“Technology is just a tool. In terms of getting the kids working together and motivating them, the teacher is most important.” —Bill Gates

Sunday, December 16, 2012

Instructional Strategies & Google Docs

This week at school we've been preparing for an upcoming professional development day taking place in January. This day will focus on the 9 High Yield Instructional Strategies. We will have Jane E. Pollock, author of "Improving Student Learning One Principal at a Time",  visiting our school. She will follow-through on her visit from last year and the work done by all teams and how they've incorporated the GANAG schema and the instructional strategies to their lesson plans.

As I was preparing for my team meeting, I thought, "How can Google Docs and Apps support this initiative?" This is what I brainstormed:

1. Identifying Similarities and Differences

  • Use the Spreadsheet chart capabilities to prepare comparisons.
  • Use the Drawing doc to create a mental map.
  • Use a Form to collect data that can later be graphed.

2. Summarizing and Note Taking

  • Student takes notes in a Document created by him or the teacher shares a pre-formatted Document with students.

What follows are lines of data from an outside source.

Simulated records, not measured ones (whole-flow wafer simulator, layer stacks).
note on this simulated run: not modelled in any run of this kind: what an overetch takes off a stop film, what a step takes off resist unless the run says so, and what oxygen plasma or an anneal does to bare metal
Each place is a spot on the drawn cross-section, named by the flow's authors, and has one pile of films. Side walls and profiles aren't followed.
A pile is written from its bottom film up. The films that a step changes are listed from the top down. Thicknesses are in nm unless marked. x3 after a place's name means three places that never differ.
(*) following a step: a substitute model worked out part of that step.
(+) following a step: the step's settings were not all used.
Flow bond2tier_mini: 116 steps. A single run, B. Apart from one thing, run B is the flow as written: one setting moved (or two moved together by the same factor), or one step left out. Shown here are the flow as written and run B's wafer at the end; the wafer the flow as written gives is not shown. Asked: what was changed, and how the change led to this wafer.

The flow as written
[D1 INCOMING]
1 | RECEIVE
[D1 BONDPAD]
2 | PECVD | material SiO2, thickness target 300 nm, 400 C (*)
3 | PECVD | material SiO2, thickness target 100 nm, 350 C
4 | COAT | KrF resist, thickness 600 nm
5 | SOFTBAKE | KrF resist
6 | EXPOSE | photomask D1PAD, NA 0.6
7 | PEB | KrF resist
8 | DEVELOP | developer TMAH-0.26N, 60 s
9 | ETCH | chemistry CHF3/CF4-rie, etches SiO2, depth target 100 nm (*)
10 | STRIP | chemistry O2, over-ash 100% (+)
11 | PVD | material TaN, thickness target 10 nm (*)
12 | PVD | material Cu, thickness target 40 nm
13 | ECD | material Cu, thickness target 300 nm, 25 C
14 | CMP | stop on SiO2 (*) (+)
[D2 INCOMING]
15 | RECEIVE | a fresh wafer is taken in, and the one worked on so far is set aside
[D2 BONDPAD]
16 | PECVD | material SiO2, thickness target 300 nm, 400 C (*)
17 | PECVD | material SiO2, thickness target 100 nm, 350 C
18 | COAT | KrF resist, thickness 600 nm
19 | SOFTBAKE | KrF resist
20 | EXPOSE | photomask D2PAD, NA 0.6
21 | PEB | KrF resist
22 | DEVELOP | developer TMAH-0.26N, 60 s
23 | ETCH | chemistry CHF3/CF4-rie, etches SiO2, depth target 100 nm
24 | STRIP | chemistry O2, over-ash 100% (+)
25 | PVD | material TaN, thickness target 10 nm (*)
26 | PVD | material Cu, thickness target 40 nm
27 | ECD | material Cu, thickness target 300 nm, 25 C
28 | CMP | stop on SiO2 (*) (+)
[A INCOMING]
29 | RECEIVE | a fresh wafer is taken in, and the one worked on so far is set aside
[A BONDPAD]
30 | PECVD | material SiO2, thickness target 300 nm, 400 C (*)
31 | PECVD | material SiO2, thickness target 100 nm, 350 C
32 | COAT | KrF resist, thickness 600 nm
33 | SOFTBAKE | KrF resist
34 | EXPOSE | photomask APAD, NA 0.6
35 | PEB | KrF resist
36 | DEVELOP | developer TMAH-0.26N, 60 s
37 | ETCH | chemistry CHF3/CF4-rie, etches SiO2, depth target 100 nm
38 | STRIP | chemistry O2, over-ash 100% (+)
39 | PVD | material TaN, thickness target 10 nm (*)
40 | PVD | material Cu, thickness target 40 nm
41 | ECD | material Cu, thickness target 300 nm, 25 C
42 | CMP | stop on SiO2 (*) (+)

3. Reinforcing Effort and Providing Recognition

  • Students can create a Presentation that can be shared with classmates.
  • Students can use a Form to keep a log or journal.
  • Students can create a video, upload to YouTube or to Drive and share with the world.
  • Create quizzes with Forms.
  • Simulate a quiz or trivia game with Presentations.

4. Homework and Practice

  • Use Presentations to create digital flashcards.
  • Provide templates created with Docs.

5. Nonlinguistic Representations

  • Use the Research tool to find images to add to any Doc.
  • Create a Presentation with images only.
  • Embed Youtube videos to your Presentations.

6. Cooperative Learning

  • Students can work collaboratively through any of the Google docs.
  • Create a trivia game with Presentations that students can play together as a group.

7. Setting Objectives and Providing Feedback

  • Use a table in a Document to prepare a KWL chart.
  • Insert an objective or goal slide in your lesson Presentation.
  • Create a quick survey with a Form as a pre-assessment.
  • Teacher and peers can make Comments to a Document.
  • Use Calendar to set goals and assign Tasks.
  • Have students keep an e-portfolio with Sites.

8. Generating and Testing Hypotheses

  • Write down hypotheses in a Document.
  • Use the Search tool to find information.
  • Use a Spreadsheet or Form to collect data.

9. Cues, Questions, and Advance Organizers

  • Create a Document with useful links and share with students.
  • Use Drawing to create a graphic organizer.
  • Use Tables in Documents to organize data.

I'm sure there are more ideas, and certainly that include other technologies other than Google Docs. If you have any more Google ideas, please make a comment. I'd love to include them in this list!